Images of heathen religious rituals overlapping with pictures of high-tech robotic machines and computer graphics in a wallpaper work at acclaimed artist Yang Hae-gue's latest exhibition in Seoul artistically strip viewers of their sense of time and place.
The wallpaper, "Incubation and Exhaustion," first unveiled in her solo exhibition in the La Panacee art space in Montpellier, France, in 2018, was the result of her thorough anthropological study of Occitania, a southern French region that houses the city of Montpellier.
The wallpaper captures the ancient past of Occitania as a region rich in pagan traditions and its very existence today as the French center for high-tech industries in a single, enigmatic imagery that leaves viewers lost in time.
Time features prominently in Yang's latest exhibition, "When The Year 2000 Comes," which kicked off its two-month run till Nov. 17 on Tuesday at Kukje Gallery in central Seoul.
The exhibition's title was inspired by a 1982 Korean pop song with the same title by the then wildly popular female singer Min Hae-kyung, which delved into the imaginations about the forthcoming millennium.
The song is one of the several sound effects deployed in the multisensory exhibition by Yang here, sending the exhibition's visitors to time travel to the year 1982 and imagine the coming of the new millennium from that point in time, effectively inspiring the visitors to transcend the usual perspective of time.
This image of artists Yang Hae-gue against the backdrop of her exhibition "When The Year 2000 Comes" at Kukje Gallery is provided by the gallery.
In that vein, Yang also explores and compares the life trajectories of two famed artists -- French novelist Marguerite Duras and Korean composer Yun I-sang -- an artistic project presented in printout as part of the exhibition.

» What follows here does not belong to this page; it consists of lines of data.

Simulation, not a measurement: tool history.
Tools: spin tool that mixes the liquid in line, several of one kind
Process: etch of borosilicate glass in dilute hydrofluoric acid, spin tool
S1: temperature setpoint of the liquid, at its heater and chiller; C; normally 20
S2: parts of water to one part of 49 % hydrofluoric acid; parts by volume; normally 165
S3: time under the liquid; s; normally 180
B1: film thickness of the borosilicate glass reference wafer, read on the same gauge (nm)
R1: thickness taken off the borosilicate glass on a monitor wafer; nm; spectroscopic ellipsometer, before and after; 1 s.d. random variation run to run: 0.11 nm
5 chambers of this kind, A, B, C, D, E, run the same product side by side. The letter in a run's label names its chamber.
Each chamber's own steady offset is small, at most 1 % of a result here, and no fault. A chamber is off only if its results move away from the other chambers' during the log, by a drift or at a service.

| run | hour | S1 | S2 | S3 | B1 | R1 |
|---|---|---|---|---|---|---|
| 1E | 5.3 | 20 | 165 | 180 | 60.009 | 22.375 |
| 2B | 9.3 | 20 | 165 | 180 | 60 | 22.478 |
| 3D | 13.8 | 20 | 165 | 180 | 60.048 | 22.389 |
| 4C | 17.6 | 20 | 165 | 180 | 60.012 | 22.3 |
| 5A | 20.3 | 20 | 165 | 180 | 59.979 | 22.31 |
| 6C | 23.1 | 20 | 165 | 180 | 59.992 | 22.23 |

Born both in the historically turbulent time in the 1910s, the two artists started their artistic journey in Asia and ended up in Europe. The two were not even aware of each other's existence during their lifetimes, but the project shows, with the omnipotent point of view of someone who closely studied the life of both of the artists, how the two different figures' career and life intersect or overlap in time and space.
In an apparent bid to facilitate such mobility in the viewers' perspective of time, Yang rolled in a hoard of gym balls into the exhibition space, Kukje Gallery's K3 hall, on top of her signature mobile sculptures -- Venetian blind installations, known as "Sol LeWit Vehicles," and spheres of small bells.
The exhibition's smoking incense and sound effects, which include birds' chirping sound, sourced from the broadcasting of the historic first summit between President Moon Jae-in and his North Korean counterpart Kim Jong-un at the Demilitarized Zone in April 2018, provoke its visitors to travel in time and space.
While most of her works on display at the latest exhibition, including her 1977 painting "Treasure Ship," delve into the past, the audio work of birdsong deals with the very present time.
"I was overwhelmed by the summit, imagining how so many people in different spaces and time zones around the world would be watching the same scene at the same time," Yang told reporters in a press conference Monday ahead of her show's opening.
"Peace and the military tension at the DMZ are the very real stories of this very existing time, about which I don't even need to speak a word," she noted.
The exhibition is Yang's first show at her home country in four years and marks her return home to a hero's welcome after she won a prestigious German arts prize, the Wolfgang Hahn Preis, in 2018 as the first Asian artist ever.
Her last show in Seoul was "Shooting the Elephant," hosted by the Leeum Samsung Museum of Art in 2015.
The 48-year-old is also poised to present her new sculpture work, "Handles," at the Museum of Modern Art in Manhattan, New York, when the worldly renowned museum reopens in late October after renovation.